Morgan Stanley's Wilson remains bullish: Strong earnings support, US stocks still have room for growth in 2026

Morgan Stanley strategist Wilson believes that there are clear signs of corporate profit recovery, U.S. companies have enhanced pricing power, and earnings expectations have bottomed out. Despite facing short-term pressures from Federal Reserve policies, trade tensions, and government shutdowns, strong profit fundamentals will drive the stock market up in 2026. UBS and Citigroup stated that technology companies will continue to be the main engine of profit growth, with AI-related companies like NVIDIA attracting attention
Despite the risks posed by trade tensions and government shutdowns this year, Wall Street institutions such as Morgan Stanley maintain a bullish stance, believing that strong corporate earnings growth will drive the stock market up by 2026, while uncertainties in interest rate outlook and policy disruptions are merely short-term obstacles.
On November 10, according to media reports, Morgan Stanley strategist Michael Wilson pointed out that there are "clear signs" showing that corporate earnings are recovering, and U.S. companies are enjoying better pricing power. He also noted that earnings forecast revisions have bottomed out, meaning that the number of analysts lowering their forecasts has reached a turning point compared to those raising them.

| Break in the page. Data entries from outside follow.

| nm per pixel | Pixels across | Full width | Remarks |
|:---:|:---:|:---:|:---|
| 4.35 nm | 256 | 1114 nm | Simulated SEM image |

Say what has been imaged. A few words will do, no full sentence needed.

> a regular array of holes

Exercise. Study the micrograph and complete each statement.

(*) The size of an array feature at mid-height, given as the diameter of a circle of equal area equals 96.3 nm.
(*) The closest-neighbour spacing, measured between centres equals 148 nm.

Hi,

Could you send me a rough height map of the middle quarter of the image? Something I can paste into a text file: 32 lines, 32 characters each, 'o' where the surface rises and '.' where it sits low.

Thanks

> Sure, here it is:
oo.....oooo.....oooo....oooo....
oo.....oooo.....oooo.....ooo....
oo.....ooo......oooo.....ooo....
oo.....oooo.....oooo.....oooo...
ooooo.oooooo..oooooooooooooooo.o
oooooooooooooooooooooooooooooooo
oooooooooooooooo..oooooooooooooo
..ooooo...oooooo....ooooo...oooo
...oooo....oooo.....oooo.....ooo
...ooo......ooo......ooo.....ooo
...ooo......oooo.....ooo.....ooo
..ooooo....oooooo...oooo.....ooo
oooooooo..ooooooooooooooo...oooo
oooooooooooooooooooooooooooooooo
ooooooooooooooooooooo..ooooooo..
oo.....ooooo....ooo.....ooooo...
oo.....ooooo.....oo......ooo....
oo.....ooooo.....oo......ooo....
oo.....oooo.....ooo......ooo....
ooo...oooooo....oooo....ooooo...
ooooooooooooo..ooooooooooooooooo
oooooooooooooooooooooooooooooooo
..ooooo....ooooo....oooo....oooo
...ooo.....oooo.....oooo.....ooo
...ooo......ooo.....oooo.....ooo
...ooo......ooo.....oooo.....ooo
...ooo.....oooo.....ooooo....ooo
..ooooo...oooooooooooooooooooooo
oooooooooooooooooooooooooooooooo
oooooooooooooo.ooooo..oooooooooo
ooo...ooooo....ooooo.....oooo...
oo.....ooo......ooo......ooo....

In his research report, Wilson stated that although the Federal Reserve's policy guidance and the government shutdown have put pressure on recent stock prices, these are temporary obstacles on the road to a robust market driven by earnings growth in 2026. The S&P 500 index has still risen 14% this year and is expected to achieve growth for the third consecutive year.

Meanwhile, this earnings season has significantly exceeded expectations. According to Bloomberg Intelligence data, S&P 500 constituent companies' profits grew nearly 15% in the third quarter. Several investment bank strategists expect technology companies to once again drive most of the U.S. earnings growth next year, with UBS predicting that the S&P 500 will reach a record 7,500 points by the end of 2026, an increase of over 11% from current levels.
Positive Earnings Outlook, Tech Stocks Remain the Engine
Multiple indicators confirm the trend of improving corporate earnings.
An index compiled by Citigroup shows that since mid-October, the number of analysts raising earnings forecasts has outnumbered those lowering them. Market focus has now shifted to NVIDIA, which will announce its earnings next week, as investors look for clues on the trends in artificial intelligence development.
UBS strategists expect technology companies to once again be the main driving force behind U.S. corporate earnings growth next year.
Oppenheimer Asset Management strategist John Stoltzfus stated that it is still too early to "give up" on chip manufacturers and AI prospects.
He believes that the current weakness reflected in major indices appears to be between "trimming" and "fine-tuning," rather than the beginning of a more severe downturn.
Although Federal Reserve Chairman Powell's cautious stance on the interest rate outlook has at times dampened market sentiment, and escalating trade tensions and a prolonged government shutdown have pressured the stock market, Wilson remains relatively optimistic, emphasizing that fundamental factors will ultimately dominate market direction.